Monday, February 22, 2010

For your entertainment

It's been a busy couple weeks. They've been using me more in the schools (yay!) and fun things have been going on during the weekend. This Saturday and Sunday my Hiroshima host family picked me up and took me to their house. It was weird to step into a house I hadn't been in for ten years and thought I would never be again. We looked at all our old pictures and it was funny to see how we've all changed. Sena is a handsome almost high school graduate instead of a cute little middle school boy. Risa is a beautiful lady, now almost fluent in English but actually majoring in Chinese at her university in Kobe. When I visited in High School I was a red headed bean pole. We had a great time- Host Mom made oden, we watched the Olympics on TV (curling is just as funny in Japanese as in English- especially since we watched the women's match vs. Britain so it was British English). They took me shopping, and well. Wow. It's amazing the ties people form sometimes. I really have done nothing for them, and they've done so much for me.

On Wednesday I'm going to Tokyo to visit the fabulous Megumi. We will then venture to Toyama, her hometown, to see what kind of trouble we can stir up there. I'm taking the night bus to Tokyo from Shinji, which should prove to be interesting in many respects. Anyway I won't be writing anything substantial for a while, so please be entertained by the following DDR dog.


Monday, February 8, 2010

Ten things you never knew you didn't know about Japan

I've been trying to write this post for a week, but each time I tried writing it came out much too cynical. It's impossible to write about strange things in Japan from an unbiased perspective- the whole point of these strange things is that I am inherently biased and thus they are strange to me. But I am trying not to appear too much a misanthrope in reporting about this foreign land, so I've had to reign in the sarcasm.
Anyway, this time for sure.

Here are ten things I find most interestingly odd about Japan

1. When you hear Japanese eat a lot of fish, it's no exaggeration. Not only that, but they eat the whole fish- skin, bones if they're soft enough to eat, and even the head and the tale. Plus they still sometimes eat whale, although there's speculation as to whether's it's really whale or actually dolphin. Woah.

2. Japan's broadcasting system is called NHK, and rather than pay for cable directly, NHK men come to your door and ask for cash moneys. There are four main genres of TV shows: Game shows, Dramas, Anime, and Food shows. Food shows consist of panels eating food and commenting on how great it is. This being said, I never watch my TV and when the NHK man came around I pretended I didn't speak Japanese until he went away in disgust. Heh heh heh.

3. The Japanese really like food, and to my eye actually eat a lot. The difference is they pride themselves in eating good an healthy food, not whatever crap is most convenient. A traditional Japanese meal consists of many many small and delicious dishes. So they eat a lot, but in a decidedly healthier manner than we do back home.

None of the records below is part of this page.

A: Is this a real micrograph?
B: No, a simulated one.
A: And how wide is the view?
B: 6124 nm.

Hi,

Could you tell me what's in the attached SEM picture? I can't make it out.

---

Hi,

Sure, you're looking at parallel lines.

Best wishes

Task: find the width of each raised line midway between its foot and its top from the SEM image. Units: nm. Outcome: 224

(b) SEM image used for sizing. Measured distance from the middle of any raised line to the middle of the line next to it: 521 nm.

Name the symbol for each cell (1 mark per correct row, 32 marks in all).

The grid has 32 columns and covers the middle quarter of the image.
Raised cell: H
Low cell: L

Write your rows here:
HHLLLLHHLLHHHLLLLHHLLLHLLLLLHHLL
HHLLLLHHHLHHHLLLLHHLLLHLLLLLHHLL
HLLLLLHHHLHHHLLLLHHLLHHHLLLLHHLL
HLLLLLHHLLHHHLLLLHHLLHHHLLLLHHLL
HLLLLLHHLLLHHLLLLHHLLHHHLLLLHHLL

4. They always, always back into parking spots in parking lots. I'm assuming this is so they can get out of the spaces more easily, but it's still kind of interesting. It's hard to back into a space, but it makes it easy to get out. Going straight into a space is easy, but then it's harder to back out. Isn't there kind of an equilibrium there?
I'm going to have to ask about this one. And going along with this, in snowy weather everyone pulls out their windshield wipers so the blades aren't touching the glass. This is a great idea, because then the wipers don't freeze and get stuck, but it does make the cars look like so many beetles at attention.

5. I've already complained about the heating, but I feel it merits reiteration. Japan is one of the world's leading economical powers, yet they don't do central heating. Nor do they do insulation or double paned glass. They rely on kerosene heaters. So only the main room in my apartment is heated. In the morning when I take a shower, I literally swear all the the way through the tiny hallway from my shower room to the main room. It's a good thing the neighbors don't speak English. Also, in the schools the classrooms are heated but not the hallways or bathrooms. So my kidneys are suffering as I try to avoid peeing at all costs.

6. The ATM's have hours of operation. That's right. You heard me. The ATM's here are only open from about 9 am to 5 pm. I'm assuming this is due to the fact that Japanese ATM's are run by gnomes who have organized themselves into unions with labor laws. Also, you don't accrue interest on savings accounts, and there is no online banking. Oh dear.

7. Gas stations also have hours of operation. The most flexible gas station I've seen is open from 7 am to 9pm. I wonder what truckers do when they have to drive all night. Or do trucks not drive at night here? Anyway more than once when driving late at night I've prayed, prayed prayed that my car doesn't die out in the mountains somewhere as my the meter tips lower than empty . . .

8. Japan is a cash based society. That means that no places around here take credit card. Last Japan trip when I was in Tokyo, there were some stores that took card, but nowhere in Shimane does. It also means I often walk around with the equivalent of hundreds of dollars in my wallet. A slight change for the girl who, in the States, NEVER carried cash.

9. In Japanese schools, there are no janitors. Why? Because the students have to clean the schools. Every day. On one hand, this is a great idea because it cuts down on costs and it teaches the students responsibility. On the other hand, I have to question how clean anything actually gets as most students mostly just go through the motions of cleaning rather than worrying about the finished result. Also, they just clean everything with water. I don't know about you, but I like my public bathrooms Lysoled, thanks.

10. The Japanese language has many loan words called gairaigo 外来語 that are taken from other languages and transliterated to suit the Japanese phonetics. Some of these words retain the same meaning as the language they came from, like aisu kuriimu means exactly ice cream, but some (known as false cognates for you linguists out there) have different meanings from the native language. One of the more interesting examples is baikingu バイキング from the english word Viking. But in Japanese バイキング actually means an all you can eat buffet. So the first time it was suggested to me we go to a "viking", my trepidation was understandable. Also, although many natives assume most of the loan words come from English, many come from other languages such as French, German, and Portuguese, and the pronunciation mirrors that of the language from whence the word came. So it all can get very confusing for a non-native speaker.

And these are just the things that stand out. Every day I am surprised by many nuances. Some days I am enchanted by all the new things I am experiencing, and some days all I want in the world is to withdraw money at 8 pm. Either way, it's a great journey.